HONG KONG, Feb 15 (Reuters) - Bank of East Asia Ltd , a family-run Hong Kong lender, rejected a call by activist investor Elliott Management Corp to put the bank up for sale, saying the challenging economic and business environment would bode ill for such a process.
Elliott, which owns a stake of about 7 percent in Bank of East Asia (BEA), earlier this month heaped pressure on the bank to sell itself, saying its executives had serially mismanaged the business, leading to weak performance and poor returns for minority shareholders.
BEA, which has a $7.6 billion market value and is one of the last remaining family-run banks in Hong Kong, said on Monday it would carry out a strategic review of its share register business Tricor Holdings Ltd, of which it owns about 76 percent. The rest of that business is owned by NWS Holdings.
BEA has hired Goldman Sachs to conduct the review, a person familiar with the matter told Reuters. The source was not authorised to speak to the media about the matter. Goldman Sachs was not available for an immediate comment.
"The management team and the board remain committed to maximising shareholder value and believe that the best way to achieve this in the current environment is to focus on execution and improving the bank's business," the company said in a statement to the Hong Kong stock exchange.
Elliott, which is known for battles against corporate boards, responded by saying BEA's "future business and operational initiatives are too little, too late".

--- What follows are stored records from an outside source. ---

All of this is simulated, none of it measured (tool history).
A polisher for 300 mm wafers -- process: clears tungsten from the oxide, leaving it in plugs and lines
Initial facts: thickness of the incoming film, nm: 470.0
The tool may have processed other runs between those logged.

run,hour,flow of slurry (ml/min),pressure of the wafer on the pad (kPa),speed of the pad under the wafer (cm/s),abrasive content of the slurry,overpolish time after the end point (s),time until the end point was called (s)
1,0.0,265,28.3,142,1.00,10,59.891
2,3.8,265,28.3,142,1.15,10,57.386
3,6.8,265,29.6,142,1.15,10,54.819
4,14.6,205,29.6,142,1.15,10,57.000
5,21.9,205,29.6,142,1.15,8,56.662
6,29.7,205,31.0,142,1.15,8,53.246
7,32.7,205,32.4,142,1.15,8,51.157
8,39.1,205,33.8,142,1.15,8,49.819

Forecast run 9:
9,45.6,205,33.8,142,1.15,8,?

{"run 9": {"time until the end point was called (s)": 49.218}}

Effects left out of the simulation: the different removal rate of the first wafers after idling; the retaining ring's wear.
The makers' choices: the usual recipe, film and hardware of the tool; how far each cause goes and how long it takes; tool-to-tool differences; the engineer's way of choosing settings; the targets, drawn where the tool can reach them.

"Enough is enough, and the board should now move forward by starting an auction process to explore the possibility of a sale of BEA," the statement added.
BEA also reported a 16.8 percent drop in its full-year net profit of HK$5.64 billion ($724.6 million).
BEA shares closed up 2.4 percent, while the benchmark Hang Seng share index finished 3.3 percent higher.
BEA counts Spain's CaixaBank and Japan's Sumitomo Mitsui Financial Group Inc as its other top shareholders.